The Ohio Environmental Protection Agency predicts WIN Waste Innovations' landfill on the outskirts of Fostoria will be full by the end of 2024.

FOSTORIA, Ohio — WIN Waste Innovations' Sunny Farms landfill has been a topic of conversation for years in Seneca County, and it was once again Monday night in Fostoria.

The Ohio Environmental Protection Agency predicts the landfill will be full by the end of 2025, and now WIN Waste Innovations is seeking permits from the EPA to allow its expansion.

On Monday night, the public got a chance to weigh in on these permits for the landfill at a public hearing, and hundreds of Fostoria residents showed up to express their frustration with the dump and desire to see the landfill shrink, not expand.

According to WIN representatives and the OEPA, everything complies, but people at the meeting said the landfill is affecting their health and their way of life.

"Would any of you at that front table here like to live near the landfill? "One attendee said to the panel of OEPA scientists receiving questions. She received no response from the panel.

"And you out there, please stand if you're opposed to the landfill," she said, pointing to the crowd.

Hundreds of people stood up at once.

That was just one of a series of heated questions thrown at the EPA board, making clear area residents want nothing to do with an expansion of the landfill.

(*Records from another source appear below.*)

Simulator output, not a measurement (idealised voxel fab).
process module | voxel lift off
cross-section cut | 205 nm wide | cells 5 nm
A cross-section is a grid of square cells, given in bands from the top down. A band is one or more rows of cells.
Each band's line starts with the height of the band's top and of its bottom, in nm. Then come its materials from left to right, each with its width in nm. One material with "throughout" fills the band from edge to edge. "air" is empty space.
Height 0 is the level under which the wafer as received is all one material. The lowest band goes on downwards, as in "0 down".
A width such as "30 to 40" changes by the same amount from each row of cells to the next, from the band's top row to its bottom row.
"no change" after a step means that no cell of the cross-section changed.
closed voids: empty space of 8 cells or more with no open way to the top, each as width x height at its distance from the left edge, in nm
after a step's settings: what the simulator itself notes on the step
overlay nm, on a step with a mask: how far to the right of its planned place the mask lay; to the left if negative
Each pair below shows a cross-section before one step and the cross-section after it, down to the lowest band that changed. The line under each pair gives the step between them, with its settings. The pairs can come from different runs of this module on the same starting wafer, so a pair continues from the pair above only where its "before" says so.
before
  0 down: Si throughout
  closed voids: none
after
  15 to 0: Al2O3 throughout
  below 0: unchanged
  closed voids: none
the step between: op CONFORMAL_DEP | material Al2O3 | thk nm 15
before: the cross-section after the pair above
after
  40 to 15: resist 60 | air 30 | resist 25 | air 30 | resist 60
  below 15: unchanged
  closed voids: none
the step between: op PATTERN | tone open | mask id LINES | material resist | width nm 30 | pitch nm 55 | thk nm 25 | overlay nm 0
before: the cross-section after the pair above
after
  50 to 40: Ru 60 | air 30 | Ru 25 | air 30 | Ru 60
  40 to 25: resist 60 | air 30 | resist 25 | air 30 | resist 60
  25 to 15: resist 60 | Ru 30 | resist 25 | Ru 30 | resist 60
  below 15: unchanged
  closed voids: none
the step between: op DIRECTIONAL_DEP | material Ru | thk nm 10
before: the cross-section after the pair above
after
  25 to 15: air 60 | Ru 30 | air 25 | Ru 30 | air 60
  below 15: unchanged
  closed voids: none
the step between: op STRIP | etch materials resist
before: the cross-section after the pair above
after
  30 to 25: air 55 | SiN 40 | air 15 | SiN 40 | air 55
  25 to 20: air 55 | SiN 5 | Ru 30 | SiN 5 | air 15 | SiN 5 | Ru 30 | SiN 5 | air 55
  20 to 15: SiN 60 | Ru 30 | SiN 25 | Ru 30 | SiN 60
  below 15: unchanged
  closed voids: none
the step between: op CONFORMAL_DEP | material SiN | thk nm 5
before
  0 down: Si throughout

"We don't want any of this trash to come anymore," another attendee said to the panel.

The OEPA said it is considering three permit applications: one is to expand the landfill's permitted space, another has to do with a vertical expansion of a section of the landfill and, finally, an air pollution control permit.

Fostoria business owner and lawyer Alicia Roshond was one of the attorneys in the 2019 class action suit against Sunny Farms.

She said Monday night's anger came from issues that the residents at the meeting can't explain.

"You have water that absolutely has changed," she said. "We see photographs of these trains coming in dripping ooze."

Roshond is referring to photos like the one below:

Credit: WTOL 11
Refuse leaking from a train car headed to Sunny Farms in a photo from January 2023, presented by the Seneca County Commissioners.

But Brian Ezyk, Sunny Farms' vice president of landfills, said there was nothing in those cars that should make people worried.

"The material that comes in the rail cars is construction and demolition material, and so it doesn't present a significant risk," he said.

In fact, Ezyk said the landfill as a whole has been shown, through the company's own testing, to be safe.

"There is no impact to the surface water at the site, the ground water at the site or the soil in this site," he said.

OEPA Chief Community Officer Archie Lunsey said the agency's tests show the same results. But he said the EPA won't make a final decision before they get feedback from the community.

"No decisions have been made at this point," he said. "What we're doing is weighing that feedback with the technical merits of the proposal."

But faced with a possible 219-acre expansion bringing in nearly double the amount of waste, people present in the meeting made clear they're tired of trash.

"People have to dig deeper and recognize what the community desires are," Roshond said. "We live with this."

WIN representatives told WTOL 11 if the permits aren't passed, the landfill will no longer be operational by the end of 2025, not only causing around 100 workers to lose their jobs, but knee-capping a major source of income for the county.

As of Monday night, there is no timeline for when the OEPA will make a decision on the permits.